WATCH: Rock the Bells 2009 VancouverPhotos by Alex Ramon
In parentheses under the Rock The Bells logo, they should’ve written (The Ass & Assholes Tour). I’ve never seen so many of both in one spot. Well, I guess they do travel as a duo… The day kind of blends together into one sober, sweaty memory, but here are some high and low points: The show begins with Auto Tune. (Didn’t Short Dawg get Jay-Z’s memo?) Boo. I have pizza for breakfast. Red1 has 1,993 people on stage with him. Also, coincidentally, the year he made his first/only good song, ‘Really Livin’. Chali2NA has a cold. No shock then that the gentle giant is sick on stage.
Slum Village comes out, minus a member/friend (RIP Baatin) who died the night before. Hearts on sleeves, T3 & Elzhi rip that fucking stage apart. Amazing. Slaughterhouse slaughters. Commanding, ferocious, funny, they come off like an extremely talented frat house. Later, I buy one of their T-shirts for $40,000,000.

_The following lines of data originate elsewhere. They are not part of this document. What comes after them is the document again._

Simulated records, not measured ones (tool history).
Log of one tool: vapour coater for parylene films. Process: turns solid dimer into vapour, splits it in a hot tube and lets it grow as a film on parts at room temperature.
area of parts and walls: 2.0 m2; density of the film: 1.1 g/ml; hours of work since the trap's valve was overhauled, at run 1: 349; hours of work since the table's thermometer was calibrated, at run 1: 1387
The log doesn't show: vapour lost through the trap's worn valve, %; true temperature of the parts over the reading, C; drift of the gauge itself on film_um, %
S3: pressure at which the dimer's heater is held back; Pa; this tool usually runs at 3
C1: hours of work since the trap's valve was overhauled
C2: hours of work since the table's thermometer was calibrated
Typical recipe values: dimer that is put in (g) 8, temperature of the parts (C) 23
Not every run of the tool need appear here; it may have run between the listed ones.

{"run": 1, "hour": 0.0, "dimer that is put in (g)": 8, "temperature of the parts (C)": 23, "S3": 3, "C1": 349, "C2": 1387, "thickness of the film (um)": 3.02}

I line up for 14 years, get two beers and travel back in time. [Fun Fact: Supernatural, the host of the event, holds the world record for the longest freestyle: nine hours.] Tech N9NE & Krizz Kaliko break into an impromptu ‘Ode to Titties’ that is highly amusing, and promise the 17 year old owner of said titties that they will be back next year (when she’s legal) to F the S out of her.
B-Real gets really high. The crowd gets really high. (Why is my tongue stuck to the roof of my mouth?) He was only supposed to co-host, but ends up doing a litany of Cypress Hill hits. (Thirsty) Wait. (Is that a goat?) What? [Fun Fact: B-Real plays professional paintball. Yes, there is such a thing. Team name: Stoned Assassins.]
Common is energy, start to finish. Freestyles, hits, a medley of classic hip hop covers, including ‘Passin’ Me By’ by The Pharcyde. Maybe the best set of the day. RZA! Wu-Tang! He’s doing a Gravediggaz song?! Bringing out ODB’s son?!? Wow, he’s crazy. Wow, he’s getting booed. Wow, he won’t leave the stage. Weird. We were told Reflection Eternal was cancelled, yet here they are. Apparently fresh out of a cab, and ushered right to the stage. They race through the 20 minute surprise set powerfully and precisely.
Finally. NaS. He runs through all of his hits, with the crowd rapping along to it all. Damian Marley and special guest Damian Marley’s Hair™ join him onstage. There is also a guy on stage whose only job is to wave a flag for the duration of the set. (Uh, a dude just jumped up, shirt over face, to share the stage for roughly 2.3 seconds with an amused NaS, before SWAT deploys three operatives to heave him off the stage, presumably into Deer Lake itself, scrambling after him like it’s Christmas morning.) It’s dark now. Single spotlight. NaS. Leon Mobley. One drum. ‘One Mic’. The crowd is still as the song builds from a whisper to a roar. The hair on my arms mimics the audience and stands at attention.
As the moon rises, my raccoon-tan sets in (thanks to not removing my sunglasses for 12 hours). Each act was like a fountain of youth, instantly taking me back to whatever year I first discovered them. During the last few songs, I am 10 years old again. I am brought back 20 years, to that ’Rock The Bells’. Gunshot. ‘Made You Look’. Yes, you did, NaS. Yes, you did.